Too often, we are forced to live in a mindset of scarcity: our time feels scarce from having to work shit jobs to earn wages, our access to space has been systematically limited, from colonizers’ original theft of land from Native folks to the ongoing treatment of land as a commodity. When we talk about “the system”, we are indicting a way of life that is fundamentally premised on non-consensually taking the wealth and beauty of this world, and enclosing, commodifying, and ruining it. And making us miserable in the process.
Yet, in actuality, we still inhabit a “sacred web of abundance” (SWoA): an interdependent ecology of beings that supports life, which long predates – and lives on despite – “the system”. The more we leverage and lean into that web, the stronger we are, the less we rely on the system we want to overcome, and the more we show others that another world is indeed possible.
While perhaps too abstract for some, the SWoA concept was offered recently by friends in the Stop Cop City movement, who saw real world benefits in tapping into wild nut trees, backyard food production, reclaimed Indigenous traditional ecological knowledge, and mutual aid networks that skim wealth from the excesses of consumer society. When we witness the abundance we hold and offer, within human communities but especially that of our nonhuman kin, we reframe our struggles to survive, and start to see greater possibilities.

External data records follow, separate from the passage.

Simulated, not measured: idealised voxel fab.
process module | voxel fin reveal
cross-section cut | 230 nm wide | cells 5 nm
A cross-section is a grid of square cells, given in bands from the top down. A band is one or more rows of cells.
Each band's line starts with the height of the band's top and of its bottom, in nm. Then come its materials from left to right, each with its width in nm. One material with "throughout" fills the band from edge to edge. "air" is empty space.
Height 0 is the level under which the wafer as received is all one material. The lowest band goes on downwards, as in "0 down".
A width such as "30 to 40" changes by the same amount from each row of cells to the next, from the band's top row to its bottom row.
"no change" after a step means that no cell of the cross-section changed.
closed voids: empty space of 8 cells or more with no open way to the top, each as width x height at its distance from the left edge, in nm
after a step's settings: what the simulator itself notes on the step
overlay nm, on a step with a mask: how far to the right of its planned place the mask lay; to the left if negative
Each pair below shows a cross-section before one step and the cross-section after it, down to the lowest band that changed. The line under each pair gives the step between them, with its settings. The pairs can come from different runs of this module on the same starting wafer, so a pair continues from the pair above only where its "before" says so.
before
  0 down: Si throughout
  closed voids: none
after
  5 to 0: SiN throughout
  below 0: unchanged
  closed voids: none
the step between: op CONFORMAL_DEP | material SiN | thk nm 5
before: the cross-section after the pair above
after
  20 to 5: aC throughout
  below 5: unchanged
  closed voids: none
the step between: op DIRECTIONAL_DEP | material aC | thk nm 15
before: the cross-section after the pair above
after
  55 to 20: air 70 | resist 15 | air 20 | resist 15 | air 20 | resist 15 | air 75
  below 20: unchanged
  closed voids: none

At a time of deep depression, loneliness, poverty, and learned helplessness, the sacred web of abundance can help us focus our energies on building the new world in the shell of the old, but also shed the productivism and ecological ignorance of past radical movements. We learn about our actual places, our actual homes, and the way they hold us. We partner with our nonhuman kin to increase mutual abundance, care, and place-fulness. We leverage that abundance to feed, house, clothe and help people in other ways. And in generating an upward spiral of abundance in a shifting, disaster-prone climate, we build the resilience we need for our struggles to come.